A lot of it comes in the mail. I've found myself throwing away more
and more unopened mail even though I'm on every "do not
contact" list I can find. I get an annoying number of catalogs. I
think businesses could save consumers a lot of money if so much was
not spent on printing colorful advertisements.
Some of the trash is thrown in the driveway disguised as the local
newspaper. The paper is four pages long with a few articles and a lot
of ads. Then there are the enclosed circulars for grocery stores, drug
stores, fast food, or whatever. It's hard to believe they are still
actually calling it a newspaper.
The other thing ending up in the trash can is product packaging. A
sealed bottle is inside a cardboard box wrapped with cellophane. By
the time you finish peeling it, you wonder if there is anything inside
at all. Product tampering has caused some of the extra packaging. The
rest of it I don't understand.
The things that need more packaging seem not to have it. Take cookies,
for example. They come wrapped in thin cellophane, Once opened, the
package cannot be closed. Lately they have started putting a flimsy
sticky flap to reseal the package. Why don't cookies come in a Ziplock
bag so they do not get soft before they are eaten?
Other snacks are just as bad. Potato chips are impossible to get home
without being crushed and once open they cannot be closed. But kitty
litter comes in a sturdy plastic jug or a hard plastic bucket that is
used once and then goes to the landfill.
Some trash can be recycled. I save aluminum cans and donate them to a
charity that recycles them. Some plastic bottles can be recycled and
some paper, but around here you have to haul all the stuff yourself to
a recycling center. I have heard of cities that have curbside pickup
for recycled items. Where I live, you are lucky to get the trash
picked up at all.
So, I keep throwing it out and throwing it out, two large trash cans
per week, wondering where it all comes from. I feel guilty and
wasteful for polluting the environment, but not guilty enough to spend
half my weekend hauling it to a recycling center.
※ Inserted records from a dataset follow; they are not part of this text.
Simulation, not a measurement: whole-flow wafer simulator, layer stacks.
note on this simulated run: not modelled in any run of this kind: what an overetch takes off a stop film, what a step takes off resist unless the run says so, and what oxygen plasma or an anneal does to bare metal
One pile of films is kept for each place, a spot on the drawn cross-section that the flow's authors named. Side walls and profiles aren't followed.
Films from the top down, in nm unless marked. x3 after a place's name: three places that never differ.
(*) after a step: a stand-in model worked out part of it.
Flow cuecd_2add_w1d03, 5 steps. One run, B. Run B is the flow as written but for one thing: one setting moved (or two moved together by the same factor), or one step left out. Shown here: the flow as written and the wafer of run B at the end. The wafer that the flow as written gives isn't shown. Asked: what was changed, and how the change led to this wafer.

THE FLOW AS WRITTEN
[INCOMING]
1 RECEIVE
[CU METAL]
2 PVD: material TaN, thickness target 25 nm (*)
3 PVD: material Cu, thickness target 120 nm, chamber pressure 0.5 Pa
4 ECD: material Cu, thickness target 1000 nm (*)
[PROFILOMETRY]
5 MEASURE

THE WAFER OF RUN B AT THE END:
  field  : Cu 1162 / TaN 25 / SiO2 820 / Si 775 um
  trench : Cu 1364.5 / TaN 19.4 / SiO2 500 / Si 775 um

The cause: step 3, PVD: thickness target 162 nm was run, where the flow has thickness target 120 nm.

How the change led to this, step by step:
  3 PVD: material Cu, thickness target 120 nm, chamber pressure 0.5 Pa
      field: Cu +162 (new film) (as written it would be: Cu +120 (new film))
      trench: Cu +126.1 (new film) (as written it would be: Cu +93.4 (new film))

I read an article on uses for old newspapers, everything from lining
the hamster cage, to cleaning windows, to shredding it for mulch, to
rolling it up for fireplace logs. I wonder how much of the excess
trash is actually from old newspapers any more since a lot of news is
now delivered electronically.
I wish they could come up with a practical use for some of the other
stuff. Even if you reuse something like a plastic grocery bag, it ends
up in the trash can sooner or later. And some things are labeled
"do not reuse," like bottles of water.
Cardboard boxes have to be taken to the convenience center. I don't
know what they do with them there, recycle them I hope. I do not have
that many large boxes except when I am seduced by one of those
colorful catalogs and order something by mail.
No wonder landfills are so large and so full. Multiply my trash by the
population of the U.S. alone, and it is quite a problem, indeed.
I am quite certain that one day an archaeologist of the future will
dig up our remains and say, "Too bad about the people of the
twenty-first century. They were a thriving civilization until they
buried themselves in their own garbage and became extinct."